Millennials' Retirement Expectations Don't Match Savings

Nearly half are concerned about finances.
Millennials are looking forward to retirement in new and refreshing ways, suggesting that retirement in the future could become something very different from what it is today. That was the main focus the latest Merrill Edge Report, a survey of 1,000 mass affluent Americans.

Fifty-three percent of Millennials say that retirement can be the start of something exciting. Ten percent said they are likely to further their education, and 7% said they might start their own business.

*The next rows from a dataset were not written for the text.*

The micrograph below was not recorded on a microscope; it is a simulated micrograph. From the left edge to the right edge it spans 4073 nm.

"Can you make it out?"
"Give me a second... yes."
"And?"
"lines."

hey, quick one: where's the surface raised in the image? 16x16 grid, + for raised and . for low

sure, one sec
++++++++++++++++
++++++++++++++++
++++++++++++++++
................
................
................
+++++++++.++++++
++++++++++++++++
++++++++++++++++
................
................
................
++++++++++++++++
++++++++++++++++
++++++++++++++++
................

Forty-one percent of Millennials plan to retire when they hit a certain financial milestone or savings goals, whereas their older counterparts plan to retire at a certain age or when they can no longer work due to health concerns.

In addition, 47% of Millennials believe the outcome of the 2016 presidential election will have a positive impact on their long-term financial goals, higher than any other generation.

“It’s refreshing to see the mindset around retirement evolve, particularly a strong optimism and a goal-oriented approach from younger generations,” says Aron Levine, head of Merrill Edge and Bank of America. “This focus is a great start, but one of the keys to a successful retirement is to ensure savings are prioritized early and often. Year over year, we continue to see today’s non-retirees struggle with the impact short-term spending has on their long-term financial future.”

NEXT: Areas of concern

While Millennials are taking more of a goal-oriented approach to retirement than other generations, they share Americans’ realization that they need to be more proactive. Forty-eight percent say they are insecure about some aspect of their finances, be it their financial future, retirement or income. Retirement savings is one of the top insecurities, cited by 21%, followed by personal relationships (10%), judgment of others (6%) and career path (4%). 

Asked what their financial concerns will be in retirement, the first one cited is daily expenses (28%) followed by health care expenses (17%) and housing expenses (17%).

Asked to grade themselves on how well they are preparing for retirement, 38% gave themselves a “C” or lower. Only 18% gave themselves an “A”.

“It has become increasingly apparent that retirement planning is not only evolving but also has become a moving target that Americans must continuously revisit to pursue their goals and priorities,” says Ken Dychtwald, founder and CEO of Age Wage. “As we see in the latest Merrill Edge Report, retirement planning requires a new mentality. ‘Set it and forget it’ is a thing of the past. As Millennials are envisioning living very long lives, this study reveals new priorities they have for work, leisure, success and money as they are coming to realize that everything they do today, financially speaking, can impact the lives they’re hoping to live in retirement.”

NEXT: Retiree realities

The survey also asked retirees what they have done in retirement that they didn’t expect. The top response was spend more money than anticipated (30%), followed by moving to a new location (19%) and feeling a lack of purpose (18%).
Retirees were also asked about their top priorities. The biggest one was maintaining their standard of living (29%), closely followed by spending time with loved ones (27%) and maintaining their health (23%).
“Today’s retirees tell us they are experiencing a very different retirement than non-retirees are envisioning,” Levine says. “With continuing savings challenges and potential economic uncertainties ahead, non-retirees should have a plan in place and regularly revisit it to make sure it still aligns with what’s most important to them for their retirement years.”